The Comet: The Cromwell's historic fireplaceThe Cromwell's historic fireplace (Image: Archant)

The town of 90,000 based 30 miles north of London also experiences problems with crime as an influx of drugs coming from the capital has seen some drug-related violence. Only this week a 16-year-old boy from Lewisham was found guilty of stabbing police dog Finn in the chest and wounding his handler.

Newsnight’s coverage centred on the battle for Mr McPartland’s seat, visiting the well-known Wine Society’s headquarters on Gunnels Wood Road – a well-respected co-operative business that their BBC reporter David Grossman perfectly described as ‘making its members happy by the bottle or the case since 1874’.

The programme canvassed and broadcast the opinions of various locals – whose views, it could accurately be said, put them in the ‘floating voter’ category.

A man called ‘Daniel’ summed up the views of many by explaining: “I’m suspending my [voting] decision until I know a bit more about what they [the leaders of the main political parties] want to do.

“But for me it’s very much a leadership election.”

Grossman – who is as polite and unaffected off-screen as is he deadly professional on it – conveyed the message from the Cromwell Hotel where his BBC team filmed for their live link on Tuesday evening’s programme, concluding to millions on air: “That was our own, and I have to say very unscientific gathering of local voters.

“There is of course another month until the General Election so everything is still in play – even if the polls say otherwise.”

He was right.

The monumental failure of pollsters to predict last year’s EU referendum result, Donald Trump’s rise and election as US President, and even the results of Sunday’s French election means that whatever the polls point to, everything is in flux. That includes Stevenage, and similar marginals throughout the country.

With Labour’s parliamentary candidate Sharon Taylor fighting hard to turn over McPartland’s majority of 4,955 on a 2015 turnout of 68 per cent, there is the clear and present feeling that the seat could be up for grabs.

And as the camera stopped filming and the lights went off, the consensus in the bar at the popular – and revamped – Cromwell was very much that Grossman was correct in his assumption.

Speaking to the Comet afterwards, Grossman said he enjoyed his visit to the town. The St Albans-educated broadcaster fondly recalled childhood trips to the Bombay Spice Indian restaurant on the High Street as a child with his father for a hearty chicken bhuna – as at the time it was the only place in the area that served curry.

He also detailed a nice touch by The Wine Society who presented General Election-themed wines earlier in the day.

There was the sherry Faroan – which the Comet found described on Google as ‘taking time to mature and generally dry’.

There was a ‘Laborie’. Although, ironically, one particular website selling the French red – which the Comet later googled – apologised, as the product will be soon ‘no longer available’.

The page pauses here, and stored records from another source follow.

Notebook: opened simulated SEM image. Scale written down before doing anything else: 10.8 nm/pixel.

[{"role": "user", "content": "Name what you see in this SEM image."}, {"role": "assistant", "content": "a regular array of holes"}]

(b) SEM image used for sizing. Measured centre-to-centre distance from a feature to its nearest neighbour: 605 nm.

There was also mirth at the Argentine Kipu Malbec – admittedly a slightly convoluted reference to UKIP, as one review the Comet found later spoke of the grape’s ‘thin skins’ that did little to ‘endear the variety to Europeans’.

Humour aside – even if and during a long and arduous campaign it can be an effective antidote to the fear and loathing found on the campaign trail – the fact the experienced and ultra-professional Newsnight team made the trip up the A1(M) to Stevenage spoke volumes of the importance of the next four weeks’ political campaigning in this bellweather town.

As the BBC bade their fond farewells to the Cromwell, the manger of the popular spot, Dean Thompson, a no-nonsense, hard-working son of Stevenage who acted as the perfect host for the broadcasting team, took this newspaper on a tour of the building.

“Look at that”, said the man who has worked his way up from teenage pot-washer to manager of the bar and hotel.

He pointed to the fireplace that had 1667 carved on it.

“We’re not sure whether Oliver Cromwell – that this place is named after – ever visited,” he said.

“But it’s believed his spymaster general, John Thurloe, stayed here.”

As that delicious fact sunk in, it seemed appropriate in today’s era, where uncertainty rules ahead of a pivotal General Election, that Thurloe – an arch-master of parliamentary intrigue 450 years ago – featured as a footnote in Stevenage’s political history, as the battle for the seat hots up in 2017.